We people. in Pakistan constantly read about Mahmud Ghaznavi as a great Mujahid and his act of invasion and destruction of the temple of Somnath is mentioned as a highly commendable act.

What is the Islamic position of this act? Was it justifiable? Some people justify by drawing it parallel to the destruction of the statues in the Kaa'ba by the Prophet (P.B.U.H.). Is it correct?

I know you are busy but please a response will be most appreciated.

Farrukh.
Pakistan



Question from Pakistan
Answer

First of all, we should be quite clear that the Prophet's destruction of the statues placed in the Ka`bah was a part of the law relating to the messengers of God and, therefore, analogies cannot be drawn from the cleansing of the Ka`bah at the hands of the Prophet (pbuh) for anyone else. For more details on this topic, please refer to one of my earlier responses to a related question titled "Rafi Usmani's Opinion regarding the Destruction of Buddha Statues".

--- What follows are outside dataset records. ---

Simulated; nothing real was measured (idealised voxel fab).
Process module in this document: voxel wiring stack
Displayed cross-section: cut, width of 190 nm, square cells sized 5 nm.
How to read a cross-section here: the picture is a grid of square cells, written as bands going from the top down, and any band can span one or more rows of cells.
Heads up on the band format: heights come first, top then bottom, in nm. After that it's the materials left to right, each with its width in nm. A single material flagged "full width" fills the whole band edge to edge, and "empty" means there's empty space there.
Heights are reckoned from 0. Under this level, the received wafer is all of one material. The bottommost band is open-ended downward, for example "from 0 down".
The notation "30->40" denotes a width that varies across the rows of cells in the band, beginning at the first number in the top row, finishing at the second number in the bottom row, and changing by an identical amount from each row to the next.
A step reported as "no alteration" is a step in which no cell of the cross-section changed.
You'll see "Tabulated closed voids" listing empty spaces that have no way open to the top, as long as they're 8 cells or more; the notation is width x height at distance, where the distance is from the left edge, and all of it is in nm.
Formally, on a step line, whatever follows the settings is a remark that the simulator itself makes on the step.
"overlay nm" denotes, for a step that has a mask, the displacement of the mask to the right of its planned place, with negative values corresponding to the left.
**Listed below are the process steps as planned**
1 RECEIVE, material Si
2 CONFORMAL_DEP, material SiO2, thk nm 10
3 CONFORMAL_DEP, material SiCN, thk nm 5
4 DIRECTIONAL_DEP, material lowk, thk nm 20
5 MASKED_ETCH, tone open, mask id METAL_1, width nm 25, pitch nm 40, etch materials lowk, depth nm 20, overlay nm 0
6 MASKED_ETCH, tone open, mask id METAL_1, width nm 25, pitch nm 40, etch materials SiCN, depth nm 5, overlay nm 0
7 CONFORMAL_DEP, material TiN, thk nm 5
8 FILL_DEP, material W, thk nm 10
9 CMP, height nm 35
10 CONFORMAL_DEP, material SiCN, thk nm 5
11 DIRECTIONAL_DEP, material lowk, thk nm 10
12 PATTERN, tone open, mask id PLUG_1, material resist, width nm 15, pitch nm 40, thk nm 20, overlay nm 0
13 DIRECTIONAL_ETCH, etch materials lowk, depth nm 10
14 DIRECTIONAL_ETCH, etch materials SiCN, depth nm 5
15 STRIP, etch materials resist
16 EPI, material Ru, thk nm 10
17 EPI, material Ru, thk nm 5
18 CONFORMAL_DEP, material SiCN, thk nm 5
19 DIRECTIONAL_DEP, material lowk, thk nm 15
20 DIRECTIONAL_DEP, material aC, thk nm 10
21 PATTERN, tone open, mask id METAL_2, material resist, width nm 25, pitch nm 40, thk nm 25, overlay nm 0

As for the Sultan's destruction of the temple of Somnath, it is presented by various historians from their own different perspectives. However, keeping in mind the fact that the Sultan did not generally destroy any places of worship during his invasions, it seems quite plausible that the Somnath was destroyed not for religious reasons, but as a punishment implemented upon the residents of the place. According to the Islamic Encyclopedia, published by the University of the Punjab, giving one of the variant explanations of the Sultan's action says that the Sultan was, in fact, going towards Kanth Kot - where the Raja of Gujrat had taken refuge - but the people of Somnath refused to allow passage to the Sultan. It was because of this reason that the Sultan punished them and destroyed their revered temple[1]. Another plausible explanation is that the Sultan ordered the destruction of the Temple only after the people of the area refused to give him the agreed upon war booty and buried their possessions in the Temple. Other historians, however, have given alternative reasons for the Sultan's destruction of the temple.

The important thing that one needs to keep in mind is that the actions of the Sultan may or may not be considered as in keeping with the directives and recommendations of Islam. It is not the Sultan's actions that would determine the directives and recommendations of Islam, but, on the contrary, to be considered as 'correct', the Sultan's actions should be seen in the light of the directives of the Qur'an and the Sunnah of the Prophet (pbuh).

I hope this helps.

Regards,

Moiz Amjad
June 9, 2002


[1] For details, see "Urdu Dairah Ma`arif e Islamiyyah", Danishgah Punjab, Lahore, First Edition, Volume 20, Page 49.